Officials of the Chickasaw County School District, whose only school is in Houlka, regretted the loss by fire of that campus’ most historic building early Wednesday afternoon, but moved quickly and with determination to start the 2014-2015 academic year Aug. 6 in structures that escaped damage and in other quarters.
The fire, at times its smoke visible from as far as two miles away, swept through the 1938 structure housing some classrooms and the auditorium, described as a total loss as the flames were brought under control.
Generations of residents in the Chickasaw County town and the district know the structure as the place where they started school and graduated even though its current use was for middle school-age classes, with other grade levels in other buildings. Houlka has slightly more than 600 students in grades pre-kindergarten through 12.
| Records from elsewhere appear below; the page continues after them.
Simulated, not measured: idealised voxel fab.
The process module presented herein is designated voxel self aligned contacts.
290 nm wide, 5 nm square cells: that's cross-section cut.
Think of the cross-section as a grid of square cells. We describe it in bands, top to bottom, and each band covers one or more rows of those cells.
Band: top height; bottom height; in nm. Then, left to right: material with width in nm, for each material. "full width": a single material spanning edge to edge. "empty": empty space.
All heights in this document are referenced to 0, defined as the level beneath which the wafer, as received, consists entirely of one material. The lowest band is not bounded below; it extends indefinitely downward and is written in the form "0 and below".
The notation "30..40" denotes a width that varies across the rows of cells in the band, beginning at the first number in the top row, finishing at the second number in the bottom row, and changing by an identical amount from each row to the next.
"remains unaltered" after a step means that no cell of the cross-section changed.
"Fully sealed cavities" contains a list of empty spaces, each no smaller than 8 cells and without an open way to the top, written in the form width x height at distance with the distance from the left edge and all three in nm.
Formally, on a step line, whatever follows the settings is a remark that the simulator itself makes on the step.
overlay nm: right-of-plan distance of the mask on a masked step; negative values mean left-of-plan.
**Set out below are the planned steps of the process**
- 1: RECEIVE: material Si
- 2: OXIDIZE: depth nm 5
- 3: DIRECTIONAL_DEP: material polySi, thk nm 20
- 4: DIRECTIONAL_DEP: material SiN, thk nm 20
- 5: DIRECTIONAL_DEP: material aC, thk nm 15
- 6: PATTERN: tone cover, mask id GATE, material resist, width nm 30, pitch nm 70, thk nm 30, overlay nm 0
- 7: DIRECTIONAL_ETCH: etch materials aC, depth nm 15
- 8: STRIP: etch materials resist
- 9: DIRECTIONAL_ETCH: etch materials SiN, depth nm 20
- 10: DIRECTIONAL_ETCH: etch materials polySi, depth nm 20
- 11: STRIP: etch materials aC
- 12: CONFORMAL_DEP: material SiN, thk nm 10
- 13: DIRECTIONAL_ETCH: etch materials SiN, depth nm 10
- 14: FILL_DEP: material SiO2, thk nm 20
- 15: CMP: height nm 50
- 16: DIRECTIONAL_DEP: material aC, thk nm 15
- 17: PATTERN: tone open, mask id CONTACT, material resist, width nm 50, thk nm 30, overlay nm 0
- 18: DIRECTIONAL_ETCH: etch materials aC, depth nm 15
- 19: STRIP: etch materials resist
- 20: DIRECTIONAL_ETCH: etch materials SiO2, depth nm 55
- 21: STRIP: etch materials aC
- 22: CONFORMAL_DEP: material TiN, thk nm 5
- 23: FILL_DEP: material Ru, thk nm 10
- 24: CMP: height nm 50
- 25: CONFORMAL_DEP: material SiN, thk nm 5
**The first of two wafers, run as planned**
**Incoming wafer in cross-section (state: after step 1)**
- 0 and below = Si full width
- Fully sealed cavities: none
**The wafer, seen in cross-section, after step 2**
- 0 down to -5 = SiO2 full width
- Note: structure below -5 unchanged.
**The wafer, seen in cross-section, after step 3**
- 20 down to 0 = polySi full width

As in many other small cities and rural towns across the nation, Houlka’s school has been the iconic unifier for the surrounding community. Houlka Attendance Center is the only school in the Chickasaw County School District. It boasts a 96.43 percent graduation rate, which is the ninth best in the state.
Houlka has about 650 residents, and it has a rich history. The first residents of what is now Houlka arrived in 1812, before Mississippi statehood and before the Chickasaw Cession, a land transfer from the Chickasaw nation to the United States.
Any time a community loses a school building, conflicting emotions arise – sadness and regret first, and then determination to rebuild.
Wednesday’s fire thankfully was without injury. No children were present because of summer vacation and the workmen repairing windows in the school building escaped without harm.
At the core of moving ahead is a basic understanding of a school’s importance.
The website Opportunity Nation says this about public schools:
“Public education has … traditionally played a powerful role in building communities and fostering a civic spirit. Across the country, local schools serve as important symbols of community and gathering places after school hours. Historically, American public school systems’ mission was to not only educate the population but to turn out good citizens with a firm grasp of government and a commitment to contributing to their communities.”
Towns like Houlka, historic and close-knit, may understand that better than big cities and huge districts.